Hey! So today I checked out my aisis account (it’s this thing we use for school stuff) and I’m officially enrolled for the summer semester! I’m going to be taking up Math 20.3 (Calculus), Psychology 101 and Bahasa Indonesian! Kinda disappointed though, I was really hoping I could take French or German but I ran out of slots (when we enlist for classes we have a batching system. I was in the 7th batch…out of 8 batches). Still super excited!! Wish me luck xx

What is Happening?

Since my last blog post, I think I have gotten even worse. I seriously do not know what to do. My mother..keeps on hurling insult after insult to my face. I honestly don’t know how I’m supposed to feel about this anymore. Why can’t she say something nice? All my life I’ve tried to please her and nothing is ever enough. Why is she doing this to me? I feel like our relationship is deteriorating with each passing day. I love my mom and I know she loves me too but it hurts so much when she makes me feel so worthless. Maybe I really am.

Tough Times

I haven’t updated in ages. Again. I’ve been too busy with school but now that the school year (and my first year in college) has ended, I’m really gonna try to get myself to write some more. I think writing is the perfect outlet for my emotions.
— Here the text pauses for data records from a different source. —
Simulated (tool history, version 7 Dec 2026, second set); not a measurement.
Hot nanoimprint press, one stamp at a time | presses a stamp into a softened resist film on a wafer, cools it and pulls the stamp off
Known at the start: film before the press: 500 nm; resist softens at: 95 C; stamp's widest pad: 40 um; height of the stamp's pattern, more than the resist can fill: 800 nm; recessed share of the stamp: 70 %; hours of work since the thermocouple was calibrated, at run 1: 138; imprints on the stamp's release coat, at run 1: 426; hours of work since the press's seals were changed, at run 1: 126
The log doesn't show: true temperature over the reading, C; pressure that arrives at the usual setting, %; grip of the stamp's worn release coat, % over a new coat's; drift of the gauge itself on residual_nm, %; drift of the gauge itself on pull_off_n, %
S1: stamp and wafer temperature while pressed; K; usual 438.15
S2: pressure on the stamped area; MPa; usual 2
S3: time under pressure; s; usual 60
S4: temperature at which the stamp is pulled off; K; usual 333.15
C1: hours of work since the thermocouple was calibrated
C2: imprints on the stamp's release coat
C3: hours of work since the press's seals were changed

So far, this year hasn’t been very nice for me. The school year might have already ended but I feel a bit like my whole life is in shambles. I’m so lost, I’m so confused. I need a hug so bad right now. I’m turning eighteen in a few short months and I’ve been getting scoldings from my mom for still being indecisive. It’s hard to make decisions when you know what you want isn’t exactly what your parents have planned out for you. Sometimes, I just want to escape from all this…mayhem. I don’t know how much more I can take.

 

xx

Hello World

……it has been ages since I last updated. I just can’t seem to stick to my resolutions. I really, really hope this time I can. I feel like I actually need to blog. I need to vent and this blog is pretty much the only place I can do that in peace. So, hello again, blogosphere! You have been sorely missed.

 

xx M

 

Hell Week? Hell Month?

 I haven’t updated in ages! There goes my resolution to blog as often as possible. Oh well.

I’ve been going nuts because of school and personal matters. I’m really hoping that I’ll get through everything, especially since the semester is going to end soon and I feel like I haven’t accomplished anything. At all. I’m starting to feel like a failure. Wish me luck, I’ve got loads to do.

Anyway, I’m just going to photo-dump right now! Here are a few random pictures from the past two weeks!

I was with my mom at one of her high school friends’ house

I met this little guy there! Camwhored the afternoon away!

Photobooth with my blockmates!

Was at Podium last night, got myself these pretty babies <3

My date for this weekend. I absolutely have to finish reading this novel for my literature class already!

That is it for now,  I’ve got tons of things to do!

Sleep-deprived

This week has been pretty stressful for me. I’ve been feeling super tired these past few days, I am so sleep deprived. I haven’t been getting enough sleep and I just feel like no matter how hard I try…I don’t get results. I really don’t know what I should do anymore.  Because of all the craziness, I just felt like I had to indulge myself. I’m  not sure if I even deserve to reward myself, but I really just needed  break from everything! So…

Had my nails done! I’ve never had orange nails, but my friend and I were texting while I was at the nail salon and she  kept on telling me to have my nails painted orange!

I decided to treat myself. I had free time one afternoon, I was super bored and in need of serious quality alone time!

Milk tea from Moonleaf  just a couple of hours ago! Some of my friends and I went to UP Diliman for this thing (I really can’t remember what it’s called) but we wound up eating random stuff! Yummy!

I apologize for the quality of the photos, I just took them with my phone hihi :)

That’s it for now! I’m sorry for boring you guys with the details of my uneventful life! Wish me luck, I’ve got another long test this week and I’m really hoping to do better! How’s everyone’s weekend going?